Terri Potts Smith showed up bright and early for work — was it in the spring? — and we talked in our first floor Dirksen Senate Office Building office about the grind we faced ahead with the hearing schedule for the Senate Labor Committee and subcommittees. Suddenly she was transfixed by something out the window.
Having just recently learned that terrorists favored that particular corner for planting bombs under cars, I started a bit. Terri explained, astonished, that a red bird flew into the tree out the window.
It was a cardinal (Cardinalis cardinalis), a common bird, but not one common to Utah, where both of us had grown up.

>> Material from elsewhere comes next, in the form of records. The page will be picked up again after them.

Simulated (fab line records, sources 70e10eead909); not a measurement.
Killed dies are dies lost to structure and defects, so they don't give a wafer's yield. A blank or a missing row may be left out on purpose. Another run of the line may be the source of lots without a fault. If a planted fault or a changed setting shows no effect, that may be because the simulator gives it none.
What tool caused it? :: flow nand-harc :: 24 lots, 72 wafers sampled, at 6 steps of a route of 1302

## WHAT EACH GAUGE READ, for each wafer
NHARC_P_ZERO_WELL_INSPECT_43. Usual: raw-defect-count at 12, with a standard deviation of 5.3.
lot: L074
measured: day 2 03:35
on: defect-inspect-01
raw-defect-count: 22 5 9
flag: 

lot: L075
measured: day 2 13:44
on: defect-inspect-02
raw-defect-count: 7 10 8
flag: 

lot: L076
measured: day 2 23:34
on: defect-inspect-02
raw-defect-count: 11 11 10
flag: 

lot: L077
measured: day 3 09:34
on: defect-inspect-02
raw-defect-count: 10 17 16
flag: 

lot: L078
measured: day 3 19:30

I think of that often these days, and am still constantly startled, to see green birds flit across the streets of Duncanville, Texas.
Monk parakeets. Myiopsitta monachus. Also known as the Quaker parrot.

Monk parakeets profiled in the Chinese pistache, Duncanville, Texas, August 10, 2010 - photo by Ed Darrell; more than a dozen birds are hidden deeper in the tree.
Monk parakeets are invasive in Texas — it is thought the wild flocks developed from a few dozen escapees in the past three decades. They favor nesting on tall electrical poles — the stadium lights of the high school and college football stadia host a lot, as do electrical transmission lines. At Verizon Wireless we had at least one occasion when one of our cell tower climbers was attacked by one of the birds, apparently a mother just after the chicks had hatched. Cell towers provide excellent habitat for the birds.
At the best sitings I’ve had, previously I lacked a camera. Today I happened to have the small Pentax Optio V20. 20 to 30 of the birds roosted along an electrical wire. They were happy to see me until I pulled out the camera. (Pure conjecture: They’re smart. They’ve seen people with cameras before — and frequently, shortly after that some crew appears with a cherry-picker to destroy their nests. Camera-shyness is a survival function for the birds.)
Cute little beggars.
All I observed was social activity and some preening, except for the one bird flitting around with a stick in its bill.
And the two who were trying to pull tape off of electrical transmission wires.
Troublemakers.
Truth be told, I’ll take the monk parakeets in greater profusion, if we can reduce the populations of starlings, grackles and cowbirds.
Is there any evidence of the parakeets preying on songbirds?

Monk parakeet in the Chinese pistache tree. All photos by Ed Darrell, use with attribution encouraged.
[Update: Oops. Looked like a locust tree on a quick look. A longer look, I wasn’t so sure. Kathryn confirmed that it’s really a Chinese pistache, Pistacia chinensis.]